Christian McKay as Orson Welles and Zac Efron as Richard Samuels in Me and Orson Welles

Imagine you adore a blue-eyed young man with a pert nose and a soft wave of brown hair, and so you get your parents to take you to his latest movie, Me and Some Dead Guy Who Was Famous Once and the boy is even cuter than usual, but there's also this big guy, with crazy eyes and much less docile hair, who talks about Shakespeare (kill me now), insults everybody — the cute boy worst of all — and chews cigars and sometimes when he talks you see actual spit coming out of his mouth? And on the way home your parents start talking about Oscar nominations, which they never did after High School Musical 3 and it turns out that they aren't talking about Zac at all, but Crazy Eyes? Wouldn't that be a major bummer?

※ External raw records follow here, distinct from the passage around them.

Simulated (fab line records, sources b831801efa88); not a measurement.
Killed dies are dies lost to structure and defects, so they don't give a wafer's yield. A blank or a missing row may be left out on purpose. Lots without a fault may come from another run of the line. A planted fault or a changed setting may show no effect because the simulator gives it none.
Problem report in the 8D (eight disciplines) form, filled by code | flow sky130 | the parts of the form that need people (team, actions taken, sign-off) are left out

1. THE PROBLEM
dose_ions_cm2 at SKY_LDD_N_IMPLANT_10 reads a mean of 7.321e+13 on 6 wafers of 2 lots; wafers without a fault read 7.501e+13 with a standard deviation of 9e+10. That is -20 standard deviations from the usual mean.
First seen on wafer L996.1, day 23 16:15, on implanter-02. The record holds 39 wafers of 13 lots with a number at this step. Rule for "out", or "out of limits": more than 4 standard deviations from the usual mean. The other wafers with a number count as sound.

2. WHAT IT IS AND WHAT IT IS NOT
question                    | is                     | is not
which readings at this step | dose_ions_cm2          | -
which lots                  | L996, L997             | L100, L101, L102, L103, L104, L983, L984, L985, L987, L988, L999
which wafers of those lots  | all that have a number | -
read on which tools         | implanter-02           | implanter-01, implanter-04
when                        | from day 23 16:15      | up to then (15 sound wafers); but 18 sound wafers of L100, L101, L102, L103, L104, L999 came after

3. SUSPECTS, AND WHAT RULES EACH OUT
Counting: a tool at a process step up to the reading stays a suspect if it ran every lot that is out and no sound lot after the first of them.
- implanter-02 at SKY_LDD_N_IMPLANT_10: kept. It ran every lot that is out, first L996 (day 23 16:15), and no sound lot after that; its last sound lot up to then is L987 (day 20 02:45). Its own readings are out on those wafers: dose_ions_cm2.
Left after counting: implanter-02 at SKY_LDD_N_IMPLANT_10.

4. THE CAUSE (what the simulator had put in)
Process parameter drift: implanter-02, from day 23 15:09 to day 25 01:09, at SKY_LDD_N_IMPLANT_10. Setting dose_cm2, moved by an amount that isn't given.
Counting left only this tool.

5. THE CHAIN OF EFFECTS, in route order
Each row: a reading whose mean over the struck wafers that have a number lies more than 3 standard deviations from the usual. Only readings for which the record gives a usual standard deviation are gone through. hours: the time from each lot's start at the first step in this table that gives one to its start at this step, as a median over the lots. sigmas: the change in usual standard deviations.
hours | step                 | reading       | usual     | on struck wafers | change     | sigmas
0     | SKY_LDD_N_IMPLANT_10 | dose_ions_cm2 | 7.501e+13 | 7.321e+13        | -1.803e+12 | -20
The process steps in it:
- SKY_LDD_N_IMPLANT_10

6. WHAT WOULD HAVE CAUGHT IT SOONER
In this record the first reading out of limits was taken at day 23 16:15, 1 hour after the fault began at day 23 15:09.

Unless, that is, you're more curious about Orson Welles than about the charming but still callow Zac Efron. In the new Richard Linklater film, Me and Orson Welles, a youthful Welles is brilliantly embodied by Christian McKay in one of those, hey-who's-that? performances that tends to draw Oscar talk, even if the film itself isn't much more than an extremely pleasant lark. It is set in 1937, when Welles was just 22 and his ego was better established than his career. His broadcast of H.G. Wells' The War of the Worlds was a year away, Citizen Kane four years. But already Welles was keeping multiple mistresses and holding an entire cast hostage to his whims. "The principal occupation of the Mercury Theater is waiting for Orson," explains the young John Houseman (Eddie Marsan).

Based on Robert Kaplow's young adult novel of the same name, the story blends fictional characters with real ones. Efron plays a fictional one: 17-year-old Richard Samuels, a high school student who worships Noel Coward and who acts as our main conduit into Welles' world. Welles plucks Richard off the street and gives him a small but crucial part in his version of Julius Caesar, which truly was performed, to great success — in modern dress with a fascist theme — at New York's Mercury Theater that fall.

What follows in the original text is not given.